The security vacuum left in the wake of advancing U.S. and British troops has made it difficult for aid organizations to deliver humanitarian supplies to Iraqis in the south of the country. RFE/RL correspondent Charles Recknagel is in the Iraqi border town of Safwan and files this report on scenes of a violent free-for-all as aid agencies from Kuwait attempted today to deliver food and water to the town's beleaguered citizens.
Safwan, Iraq; 28 March 2003 (RFE/RL) -- At the southern Iraqi border town of Safwan, a Kuwaiti effort to distribute food and water rations today turned into scenes of frenzied looting.
Mobs of villagers ransacked the aid trucks to throw out boxes containing water and food to their friends and relatives in a sometimes violent free-for-all. The disorder forced the trucks to flee, still partly loaded, to the Kuwaiti border, where border guards fired shots in the air to scare away men still clinging to the vehicles.
The men continued to throw out goods to pickup trucks following close behind in last-minute efforts to hoard the goods. The distribution was the second in Safwan in three days and repeated the chaos of the first on 26 March.
This time, many of the young men in the crowd came armed with pointed sticks to guard what they took from the trucks. Their presence guaranteed that older or weaker men and women got just one box, at best, or nothing at all.
One man in the crowd told me he has a family of five children but was unable to withstand the jostling beside the trucks long enough to get something for them. He said he could not understand why the Kuwaiti aid is not being distributed using the rationing system -- long-established in Iraq -- for humanitarian aid under the UN's oil-for-food program. Under that program, suspended by the UN because of the war, every Iraqi family has a ration card showing the number of its members and their ages.
The individual food boxes -- delivered today in some eight, fully packed trailer trucks -- contain enough food and water to supply a family of six for a week. The aid was organized by the Kuwaiti Red Crescent Society, using products purchased by numerous Kuwaiti charitable agencies and private organizations.
In the crowd, some people told me that Safwan is stable enough to allow an orderly aid distribution after U.S. troops arrived there earlier this week. They said while allied troops have restricted their control of the town only to securing the main highway for military convoys, authority in the town of 10,000 people is itself reverting to traditional village leaders.

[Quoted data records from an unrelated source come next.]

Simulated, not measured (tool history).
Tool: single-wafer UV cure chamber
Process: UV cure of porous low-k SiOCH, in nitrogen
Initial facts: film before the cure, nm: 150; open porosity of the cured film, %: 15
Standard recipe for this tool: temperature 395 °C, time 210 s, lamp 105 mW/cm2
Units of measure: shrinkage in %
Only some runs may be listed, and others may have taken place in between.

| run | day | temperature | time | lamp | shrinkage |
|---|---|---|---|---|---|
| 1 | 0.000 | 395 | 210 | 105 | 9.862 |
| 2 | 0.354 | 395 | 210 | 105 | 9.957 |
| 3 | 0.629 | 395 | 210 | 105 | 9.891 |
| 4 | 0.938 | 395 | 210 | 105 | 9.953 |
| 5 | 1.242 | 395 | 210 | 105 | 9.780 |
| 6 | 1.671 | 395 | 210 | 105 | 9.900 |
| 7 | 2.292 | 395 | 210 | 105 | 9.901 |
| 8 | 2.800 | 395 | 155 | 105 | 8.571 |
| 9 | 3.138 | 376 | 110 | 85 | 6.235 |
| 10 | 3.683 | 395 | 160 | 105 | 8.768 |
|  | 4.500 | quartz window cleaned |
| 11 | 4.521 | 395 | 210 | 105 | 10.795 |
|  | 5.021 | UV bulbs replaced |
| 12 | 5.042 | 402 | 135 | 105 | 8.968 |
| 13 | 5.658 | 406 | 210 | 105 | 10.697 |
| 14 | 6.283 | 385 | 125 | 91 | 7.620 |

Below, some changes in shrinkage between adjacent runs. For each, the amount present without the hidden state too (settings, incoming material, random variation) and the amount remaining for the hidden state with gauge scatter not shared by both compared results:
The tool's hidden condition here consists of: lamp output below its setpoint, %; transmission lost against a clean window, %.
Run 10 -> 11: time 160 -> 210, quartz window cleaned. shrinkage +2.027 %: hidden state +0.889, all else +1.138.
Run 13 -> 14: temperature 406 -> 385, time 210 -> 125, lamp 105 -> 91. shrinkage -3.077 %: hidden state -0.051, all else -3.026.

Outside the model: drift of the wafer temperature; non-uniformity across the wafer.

The police and local government fled with Iraqi forces ahead of the allied advance.
One Safwan man, Falla Bader, said members of Iraq's ruling Ba'ath Party are now largely staying in their homes in the town to avoid the allied presence. But he also said regime loyalists continue to pose a menace to residents and to allied soldiers.
He said he had seen Iraqi intelligence agents distribute hand grenades to several men early this morning, with instructions to throw them into the crowds at aid-distribution points. That did not happen, but he said the only way to fully secure the town is for allied troops to establish posts in the neighborhoods themselves.
The disorder at today's aid distribution highlights the flux in which most of the few towns in southern Iraq that have been taken by allied troops still remain, a week into the war. The only town fully under allied control is the key port of Umm Qasr, a short drive to the west and the planned main entry point for international humanitarian supplies to Iraq.
U.S. and British forces are counting on aid supplies to win the loyalty of a population still caught between two orders -- the old and the potential new -- and which still remembers how U.S. troops came this far in 1991 at the end of the Gulf War. They withdrew shortly afterwards and, in the wake of their withdrawal, Saddam's forces squashed an uprising by many of the south's Shia residents, killing thousands before restoring his rule.